Date: Thu, 10 Nov 2005 19:07:36 -0500
Reply-To: Arthur Tabachneck <art297@NETSCAPE.NET>
Sender: "SAS(r) Discussion" <SAS-L@LISTSERV.UGA.EDU>
From: Arthur Tabachneck <art297@NETSCAPE.NET>
Subject: Re: about data quality
You've already gotten quite a bit of good advice and, not knowing whether
you are working as an analyst, researcher, programmer or administrator, I'm
not sure if my additional two cents worth will add anything.
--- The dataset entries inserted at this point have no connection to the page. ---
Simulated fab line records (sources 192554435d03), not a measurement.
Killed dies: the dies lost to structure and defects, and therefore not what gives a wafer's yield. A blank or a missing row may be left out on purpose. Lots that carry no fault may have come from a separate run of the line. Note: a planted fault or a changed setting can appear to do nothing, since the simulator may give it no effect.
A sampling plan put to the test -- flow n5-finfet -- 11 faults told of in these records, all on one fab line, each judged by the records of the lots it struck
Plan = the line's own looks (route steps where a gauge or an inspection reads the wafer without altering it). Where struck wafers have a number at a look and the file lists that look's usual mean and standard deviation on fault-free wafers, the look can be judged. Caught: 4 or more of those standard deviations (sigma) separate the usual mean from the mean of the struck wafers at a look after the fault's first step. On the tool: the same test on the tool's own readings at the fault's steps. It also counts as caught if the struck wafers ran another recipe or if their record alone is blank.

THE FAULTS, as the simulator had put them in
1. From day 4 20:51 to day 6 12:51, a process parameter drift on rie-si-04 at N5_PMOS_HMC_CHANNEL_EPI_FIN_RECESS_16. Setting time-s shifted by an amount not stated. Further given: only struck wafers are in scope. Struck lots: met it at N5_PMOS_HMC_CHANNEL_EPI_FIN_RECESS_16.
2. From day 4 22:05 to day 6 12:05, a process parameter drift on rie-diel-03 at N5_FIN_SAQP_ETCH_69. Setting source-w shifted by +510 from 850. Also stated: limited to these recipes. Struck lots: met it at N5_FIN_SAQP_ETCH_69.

I work in the insurance industry. Our data, and how it is processed, is
extremely well defined and documented. Those who collect the data are
trained via that documentation regarding what to enter, when, and when to
submit the information.
However, the data entry staff don't always perfectly conform to the rules,
thus we maintain a vast series of error-checking routines which mirror the
documentation and return any submitted data that doesn't conform to the
But is identifying, documenting and cross-checking all of the rules
sufficient? No! Useful, yes, maybe even essential if you really want or
need accurate information. But, only by knowing your data can you
eventually get to a point of knowing what more you need to look at. In my
own work, we have been able to go beyond the rules once we attained a decent
understanding of the data. Since the data I work with constitutes annual
information which we have been collecting for about the past thirty years or
so, we have been able to identify unexplainable year-to-year changes which,
simply, didn't appear to make sense.
What I'm getting at is that data providers are people too and exhibit
people-like behavior, sometimes behavior that conflicts with the notion of
quality data. Yes, they will (given all of the rules and checks) reliabily
enter data which meets the rules. Not necessarily valid data, but extremely
consistent. A seventeen character Vehicle Information Number (VIN) is a
good example. It, too, has all kinds of documented rules, but if a data
entry person can't complete their task without entering a valid number, and
don't have the real number available, they might just submit their own VIN.
Hey, meets all of the rules, won't get bounced back as being an error, but
is clearly invalid data.
As such, we look for indefensible year-to-year, company-to-company,
season-to-season, etc., changes in ALL of our data. I consider such
continual studies essential to improving data quality, but would be the
first to agree that we still aren't capturing all errors.
<firstname.lastname@example.org> wrote in message
> Recently,I made some mistakes about data quality,some times because I
> did not understand data well,some times because I did not know SAS
> well,some times because I was careless.So could anyone tell me your
> experience how to control data quality.
> Thanks in advance